This specification relates to pruning layer parameters of neural network models to reduce parameters, memory used and computational cost.
Neural networks are machine learning models with one or more layers of nonlinear units to predict an output for a received input. Neural networks include an input layer, one or more hidden layers, and output layer. The output of each hidden layer is used as an input to the next layer. Each layer of the network generates an output from the received input in accordance with the parameters of the layer.
Training neural network models using supervised and semi-supervised learning begins with obtaining a dataset, pre-processing the data to reduce noise, applying labels to each record, grouping the data to the desired statistical distribution, and segmenting the data into training, validation and test subsets. Obtaining a sufficiently large dataset is time consuming, resource intensive, and expensive. The quality and quantity of the dataset affects the accuracy and loss of the trained model.
State of the art neural network models achieved impressive results by adding more layers and parameters. To achieve this, neural network models run with, for example, hundreds or thousands of layers requires specialized hardware like GPU, ASIC (application specific integrated circuits), or neural processors. However, running large neural network models with millions of parameters on mobile devices like smartphones, tablets, or raspberry pi is inefficient. Iterative magnitude pruning techniques can be used to compress and optimize models for mobile applications, but always require retraining to recover loss in accuracy. Further, in many cases, iterative magnitude pruning does not recover the accuracy after extensive retraining.
Aspects of the present disclosure relate to a system implemented as computer programs on one or more computers in one or more locations. The disclosed system determines an architecture for efficient search of prunable parameters in the neural network layer. The results of the search identify the layer parameters that can be set to zero while maintaining accuracy and not increasing the error or loss. The results of the search can be used to modify layer parameters thus reducing the size of the model.
In an aspect, a computer-implemented method, when executed on data processing hardware, causes the data processing hardware to perform operations comprising acquiring at least one digital dataset and training a neural network model using the dataset. The neural network model comprises a plurality of layers and each of the layers comprises a plurality of layer parameters. The method also includes analyzing accuracy and loss of a partially trained version of the neural network model following each of one or more epochs to identify when an epoch corresponds to a prunable pattern. The epochs each represent a complete iteration of the dataset by the neural network model. The method further comprises searching the layer parameters of the partially trained version of the neural network model for the identified epoch corresponding to the prunable pattern to identify one or more prunable parameters contributing to the prunable pattern, modifying the layer parameters of the partially trained neural network model by setting the layer parameters corresponding to the prunable parameters to zero, and applying a modified subset of the layer parameters to the neural network model. The prunable parameters comprise a subset of the layer parameters configurable to zero without impact to accuracy and loss.

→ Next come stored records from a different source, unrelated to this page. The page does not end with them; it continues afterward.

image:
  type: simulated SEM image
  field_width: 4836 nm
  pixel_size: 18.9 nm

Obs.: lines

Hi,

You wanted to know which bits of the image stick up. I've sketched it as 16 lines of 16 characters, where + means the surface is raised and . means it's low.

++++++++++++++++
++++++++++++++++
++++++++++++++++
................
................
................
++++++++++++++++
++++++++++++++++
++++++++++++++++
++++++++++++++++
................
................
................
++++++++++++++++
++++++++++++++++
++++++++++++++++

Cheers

In another aspect, an optimized neural network system comprises data processing hardware and a memory storing computer-executable instructions that, when executed by the data processing hardware, configure the optimized neural network system for acquiring at least one digital dataset and training a neural network model using the dataset. The neural network model comprises a plurality of layers and each of the layers comprises a plurality of layer parameters. The neural network system is further configured for storing one or more partially trained versions of the neural network model on a computer-readable storage medium following each of one or more epochs. The epochs each represent a complete iteration of the dataset by the neural network model. The neural network system also generates a detailed report of accuracy and loss for the data set for each partially train version of the neural network model, identifies, based on the accuracy and loss, when an epoch corresponds to a prunable pattern, and searches the layer parameters of the partially trained of the neural network model for the identified epoch corresponding to the prunable pattern to identify prunable parameters configurable to zero without impact to the accuracy and loss. The neural network system is further configured for modifying the layer parameters of the partially trained neural network model by setting the prunable parameters to zero and determining the accuracy and loss of the neural network model after the prunable parameters have been modified.
Other objects and features of the present disclosure will be in part apparent and in part pointed out herein.
Corresponding reference characters indicate corresponding parts throughout the drawings.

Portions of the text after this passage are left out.